By Alex Schmidt
Despite the shower on Saturday, I decided to make my way Downtown for the fourth biannual Taste of Chinatown. I wasn’t alone. Huddled around the storefronts of 51 participating eateries, small mobs of visitors sampled $1 and $2 dishes while holding umbrellas or just acquiescing to the downpour.
“They’re all wet and they’re just hanging around to eat. I’m, like, impressed,” Bonnie Wong said. As president of Asian Women in Business, the organization that conceived the Taste and runs it each year, Wong had been nervous that the rain would keep visitors away. But as she stood outside in a fuchsia waterproof jacket surveying the scene, crowds of people made their way around the heart of Chinatown – Mott, Elizabeth, Mulberry, Bayard, Mosco and Pell Sts., all of which had been closed off to traffic for the event.
The group created the Taste of Chinatown as a way to bring business to Chinatown. This year, organizers printed books stuffed with coupons to lure visitors back after the Taste, and added a “luau pavilion,” a tent with chairs and tables surrounded by inflated palm trees that stood soaking in the rain. Next time, said Wong, they will have more tents to better prepare for storms.
I found it difficult to compete with the crowds in the rain, but I was determined and finally made my way up to a stand that was offering traditional dishes. The proprietor gave me one spring roll for $1 and one fried chicken wing for $1. When I complained about the high price, he plopped three more wings on my plate. The food was good, if a bit greasy.
At another stand that I fought my way up to, they were offering what looked like fat, triangular tamales. The owner unwrapped what he said were eucalyptus leaves to reveal a densely packed pyramid of rice with peanuts and pork in it. He put it on my plate, and for a split second my hand gave way under its weight. This dish, by contrast, cost $2 and I was stuffed after eating it. After the tamale, all I had room for was a superb, perfumed ginger tea.

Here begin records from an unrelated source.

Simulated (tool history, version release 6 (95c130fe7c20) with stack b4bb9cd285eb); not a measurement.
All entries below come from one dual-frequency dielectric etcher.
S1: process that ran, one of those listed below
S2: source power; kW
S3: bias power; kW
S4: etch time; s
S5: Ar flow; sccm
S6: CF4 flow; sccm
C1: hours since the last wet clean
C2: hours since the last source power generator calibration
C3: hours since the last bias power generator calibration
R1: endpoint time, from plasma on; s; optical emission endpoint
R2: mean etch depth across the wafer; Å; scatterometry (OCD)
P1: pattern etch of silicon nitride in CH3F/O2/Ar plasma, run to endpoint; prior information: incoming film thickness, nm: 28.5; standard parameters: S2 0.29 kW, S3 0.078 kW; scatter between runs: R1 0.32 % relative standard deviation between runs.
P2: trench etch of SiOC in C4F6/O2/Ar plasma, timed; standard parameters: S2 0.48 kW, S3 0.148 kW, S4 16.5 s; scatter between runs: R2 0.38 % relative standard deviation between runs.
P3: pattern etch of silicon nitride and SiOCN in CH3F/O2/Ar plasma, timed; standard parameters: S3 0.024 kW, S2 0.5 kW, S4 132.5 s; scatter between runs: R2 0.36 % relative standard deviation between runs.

Dan Corcoran, who was visiting New York from Seattle, got a similar value for his money. “I spent $6 on food and I’m full,” he said. Though typical dishes like lo mein and spring rolls are available at the Taste, Dan Corcoran said he came “for the things you don’t have where you live.” On Saturday, he tasted duck, octopus and Japanese sausage that looked like Spam, all of which he liked.
In addition to food, people came to the Taste for entertainment. A traditional lion dance was cut short due to the rain, but visitors voted for the Best of the Taste of Chinatown, participated in a fortune cookie writing contest, and children did arts and crafts organized by the Museum of the Chinese in the Americas, the Metropolitan Museum of Art and the Children’s Museum of the Arts.
The results of the votes for Best of the Taste and the fortune cookie writing contest are expected in the next two weeks. At that time, too, organizers will have tabulated the results of surveys completed by the participating businesses. In past years, it wasn’t unusual for eateries to make $3,000 selling their tastes, and though the rain made for a smaller crowd, turnout was still good. “It means Chinatown does have something to offer people,” said Wong. Of the Taste, she added, “It’s working.”